Padar village didn’t have a pre-school, so the community decided to build their own. The women started baking, the men started baby sitting and the whole village started saving money.

Located in Taungup Township in Rakhine State, Padar is a located in a state where just 1.37% of children currently attend pre-school and where literacy levels are the lowest in Myanmar. The Padar community recognized that without a pre-school, their children weren’t learning enough before they started school.

 “We started saving money several years ago, and we thought it would take 3-4 years to build,” said Htay Htay Win. “First we made snacks and started selling them at festivals to make money, and each person contributed 500 kyats (42 cents USD) per month. We formed a committee and when we had a meeting, the men would take care of the children,” said pre-school teacher Htay Htay Win.

It was the women who started this, and we want to continue

In 2015, Plan International Myanmar’s partner organisation, the Yinthway Foundation approached the Padar community and offered financial and technical support to build their ECCD centre. The community contributed the $4,200 USD they had saved and Plan International provided the rest.

“We wanted to set-up our own centre but we didn’t know how to teach the children and we didn’t know the different teaching methods. Yinthway provided this support,” explains Htay Htay Win.

Community members built the pre-school themselves, and in June 2015 it accepted its first students. The centre has now been open for over one year, and fifty students are currently sing, dance and learn about environmental conservation in Padar five days per week.

Parents and students out the front of their new pre-school in Padar village.

The difference a single pre-school can make

“When children are 3 – 5 years old, their brains are alert and can absorb a lot of information, so we have seen a lot of changes in a short period of time. They have changed rapidly. They understand things easily now,” explains Htay Htay Win.

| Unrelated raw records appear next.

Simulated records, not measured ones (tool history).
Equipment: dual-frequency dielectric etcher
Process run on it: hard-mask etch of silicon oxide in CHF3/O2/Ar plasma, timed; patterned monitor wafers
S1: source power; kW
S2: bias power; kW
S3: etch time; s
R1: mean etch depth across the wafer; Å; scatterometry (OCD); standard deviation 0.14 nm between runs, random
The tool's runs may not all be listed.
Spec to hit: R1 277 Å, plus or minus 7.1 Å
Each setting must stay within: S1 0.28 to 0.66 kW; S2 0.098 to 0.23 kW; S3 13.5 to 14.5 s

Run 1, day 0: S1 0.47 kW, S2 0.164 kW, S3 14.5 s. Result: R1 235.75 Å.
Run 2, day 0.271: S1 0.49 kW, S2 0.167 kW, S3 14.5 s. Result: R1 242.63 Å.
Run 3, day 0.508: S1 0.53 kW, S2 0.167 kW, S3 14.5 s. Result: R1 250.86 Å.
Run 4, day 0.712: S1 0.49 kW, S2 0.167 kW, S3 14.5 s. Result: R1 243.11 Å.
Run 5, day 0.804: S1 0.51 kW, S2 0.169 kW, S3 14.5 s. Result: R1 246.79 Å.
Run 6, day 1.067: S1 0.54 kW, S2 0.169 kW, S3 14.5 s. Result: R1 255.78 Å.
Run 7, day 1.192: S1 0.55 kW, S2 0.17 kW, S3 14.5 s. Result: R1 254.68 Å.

Forty year old Htay Htay Win has been teaching at the pre-school since it opened, and has already noticed how much her students have changed. A routine, a place to play and a chance to learn have made a difference in the children’s behavior both at the pre-school and at home.

“Before the pre-school, the children didn’t do anything, they just played at home. Now they have been coming here for one year, the children are more confident and sing songs in front of their class. They have learned how to deal with each other more politely, they understand teamwork and how to show love and kindness towards each other.”

But it’s not just the children in Padar whose lives are different.

For parents, knowing their children are safe while they work is one of the biggest benefits of the new pre-school. Previously, children were left with their grandparents or taken to the fields with their parents each day.

“The children have become a lot calmer, and things have really improved for parents and children.”

Plan International Myanmar, Australia and Korea are currently supporting the development of children in 15 villages by building and renovating pre-schools, holding parenting education sessions and supporting children to transition into primary school.